Book Reviews

Shipwreck! Winslow Homer and The Life Line

 SCAN0018Shipwreck! was written by Kathleen A. Foster and published by Philadelphia Museum of Art to coincide with an exhibition at the Museum in 2012. Winslow Homer’s painting, The Life Line – even on a book cover – captures the emotional drama and peril of a shipwreck rescue in the 1880s. The Life Line was acclaimed as a masterpiece during the artist’s lifetime and is a magnificent, unforgettable painting.  
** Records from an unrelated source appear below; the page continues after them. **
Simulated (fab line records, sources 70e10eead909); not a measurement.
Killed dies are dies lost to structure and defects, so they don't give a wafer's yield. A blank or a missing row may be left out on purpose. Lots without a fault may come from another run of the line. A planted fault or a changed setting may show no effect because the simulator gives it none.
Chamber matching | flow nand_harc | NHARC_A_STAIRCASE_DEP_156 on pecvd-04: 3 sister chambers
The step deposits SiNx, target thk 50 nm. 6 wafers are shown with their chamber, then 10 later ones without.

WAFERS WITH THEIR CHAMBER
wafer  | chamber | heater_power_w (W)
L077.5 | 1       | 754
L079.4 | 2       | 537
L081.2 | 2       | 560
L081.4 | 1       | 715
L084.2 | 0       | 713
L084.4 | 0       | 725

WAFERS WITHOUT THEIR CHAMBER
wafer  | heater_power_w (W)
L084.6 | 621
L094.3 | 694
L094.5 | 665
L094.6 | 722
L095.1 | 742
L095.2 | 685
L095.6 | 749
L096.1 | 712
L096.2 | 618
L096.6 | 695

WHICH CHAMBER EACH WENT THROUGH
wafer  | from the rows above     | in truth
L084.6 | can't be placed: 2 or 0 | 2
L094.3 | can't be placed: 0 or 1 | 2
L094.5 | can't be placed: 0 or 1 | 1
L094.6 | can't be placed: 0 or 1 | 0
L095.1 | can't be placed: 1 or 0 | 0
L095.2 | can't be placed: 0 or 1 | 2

Foster’s book provides a thorough biography of Winslow Homer’s art, and also touches on his life as a single man and devoted son. Describing him as “America’s greatest marine painter” Foster explains the range of historical and creative influences on his work: living on the Atlantic coast in the second half of the nineteenth century while trans-Atlantic shipping and immigration flourished; a growing interest in seascapes and shipwrecks among his contemporaries and earlier influential artists (like JMW Turner); and real shipwrecks, such as the wreck of the Atlantic off Nova Scotia in 1873 and gallant rescues. Foster also explains the new technology (in Homer’s time) which gave The Life Line its name – the “breeches buoy” – a buoy suspended from a rope cast from the shore to the wreck.

Shipwreck! is incisive, really interesting art-history reading and a very well-crafted narrative of a man who was able to create a “brilliantly managed staging of a public, physical embrace, expertly tailored to the delicate Victorian sensibilities of the 1880s”.  Shipwreck! will make you want to head to Philadelphia to see Homer’s original.